It’s not often that I sit down and put thoughts into words. I’ve always thought of myself as a visual person, in order to think clearly I usually need a paintbrush in my hand and a canvas in front of me. In keeping with the RTS theme of the month this post is about how to climb the creative mountain as a full time artist.
My name is Kathryn Wilson and I’m a British artist based in Dubai. With a background in Fine Art, I had a full-time career for 10 years working in education and I decided to leave my job as a Director of Art in 2015 to focus on painting full time. Whilst the journey hasn’t been easy (and in many ways, you have to work harder when you go it alone), one year in and I couldn’t be more thankful for taking ‘that leap’.

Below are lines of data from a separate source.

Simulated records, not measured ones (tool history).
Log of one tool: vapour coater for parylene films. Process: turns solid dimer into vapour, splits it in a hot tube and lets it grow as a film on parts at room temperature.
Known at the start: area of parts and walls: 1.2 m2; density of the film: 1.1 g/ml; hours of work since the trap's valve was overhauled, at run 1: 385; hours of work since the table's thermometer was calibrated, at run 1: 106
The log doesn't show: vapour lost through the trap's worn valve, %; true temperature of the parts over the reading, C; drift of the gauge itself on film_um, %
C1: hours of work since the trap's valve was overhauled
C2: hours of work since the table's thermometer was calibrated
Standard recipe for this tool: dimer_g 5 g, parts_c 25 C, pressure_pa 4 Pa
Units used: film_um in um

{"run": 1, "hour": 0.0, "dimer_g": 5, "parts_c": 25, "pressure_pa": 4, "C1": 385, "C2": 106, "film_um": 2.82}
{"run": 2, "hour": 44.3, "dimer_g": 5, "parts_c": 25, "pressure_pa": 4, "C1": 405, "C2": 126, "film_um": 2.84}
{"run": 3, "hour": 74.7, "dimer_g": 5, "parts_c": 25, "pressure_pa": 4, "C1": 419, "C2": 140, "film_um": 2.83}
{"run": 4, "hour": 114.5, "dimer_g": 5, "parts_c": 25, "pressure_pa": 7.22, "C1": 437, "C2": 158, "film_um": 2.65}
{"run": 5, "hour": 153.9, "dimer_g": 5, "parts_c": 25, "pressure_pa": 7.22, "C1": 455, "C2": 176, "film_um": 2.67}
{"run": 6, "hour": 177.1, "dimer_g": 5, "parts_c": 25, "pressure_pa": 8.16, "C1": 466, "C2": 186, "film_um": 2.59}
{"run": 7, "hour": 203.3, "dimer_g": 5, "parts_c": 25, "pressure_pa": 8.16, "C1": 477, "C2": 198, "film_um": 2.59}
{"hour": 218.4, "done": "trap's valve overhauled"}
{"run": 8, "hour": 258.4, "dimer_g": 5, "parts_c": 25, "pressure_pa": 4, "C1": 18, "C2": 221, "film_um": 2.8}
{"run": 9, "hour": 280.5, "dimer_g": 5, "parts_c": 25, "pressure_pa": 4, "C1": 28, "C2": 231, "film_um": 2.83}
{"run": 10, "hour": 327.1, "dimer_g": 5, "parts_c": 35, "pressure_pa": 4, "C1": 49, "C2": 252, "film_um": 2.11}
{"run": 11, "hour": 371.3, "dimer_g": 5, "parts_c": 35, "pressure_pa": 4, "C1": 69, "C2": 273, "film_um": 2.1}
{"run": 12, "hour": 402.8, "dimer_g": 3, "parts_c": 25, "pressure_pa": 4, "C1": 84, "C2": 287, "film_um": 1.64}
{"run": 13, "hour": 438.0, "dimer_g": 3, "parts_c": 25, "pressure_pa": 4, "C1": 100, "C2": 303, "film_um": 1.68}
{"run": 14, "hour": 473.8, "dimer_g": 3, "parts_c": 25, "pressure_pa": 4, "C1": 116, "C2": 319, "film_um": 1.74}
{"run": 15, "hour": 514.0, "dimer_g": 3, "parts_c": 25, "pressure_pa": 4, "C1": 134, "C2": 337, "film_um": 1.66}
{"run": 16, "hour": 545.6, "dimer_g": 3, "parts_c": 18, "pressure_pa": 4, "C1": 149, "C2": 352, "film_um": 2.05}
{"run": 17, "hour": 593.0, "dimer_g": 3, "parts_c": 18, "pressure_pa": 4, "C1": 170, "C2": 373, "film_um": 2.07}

A friend recently asked me for some advice on how to find the balance between those days where you are not feeling productive and those where the inspiration can be overwhelming. Essentially how does one get around feeling unmotivated some of the time? Here are my 3 suggestions:
3 suggestions to help find the balance between unproductivity and overwhelming inspiration as an artist:
1. Take a step back
My answer to this is to have several pieces of work on the go at once. The work should be in a range of sizes and not necessarily in the same media. When I get stuck with one painting I know that it’s time to step away and focus on another. This allows for solutions to be reached naturally, work not to be forced and time not to be wasted. Creating Art can be unnerving, you never really know where you are going until the occasional moments where things suddenly ‘fit into place’. When you do move forward, your work reaches a new developmental stage and you find that you are excited again about the possibilities.
2. Divert your time
A significant portion of the time spent working as a full-time artist is actually on administrative tasks such as website design, e-mails to clients, photographing work, creating content for social media & networking. Opportunities can seem few and far between but then they come all at once. It is important to be productive during the lulls in order to ensure that you have enough work ready when you need it. If I’m having an off day then I’ll spend the time getting admin done and come back to painting when I’m ready.
3. Visualize your journey
So what is the creative mountain? I like to think of it as a journey, one that starts again every morning. You get up, you work out what needs to be achieved and you think about which route you will take to climb your daily mountain. Along the way, there will no doubt be obstacles such as self-doubt, a lack of motivation and some mistakes. None of these need prevent you from getting to that viewpoint at the top of your mountain where you can take a good look at what inspires you, as well as the hurdles you have overcome. A little self-belief, determination & curiosity is usually enough to get you there.
Thank you for reading, I hope this post resonates with you in some way. I would love to hear your thoughts on how you climb your creative mountain.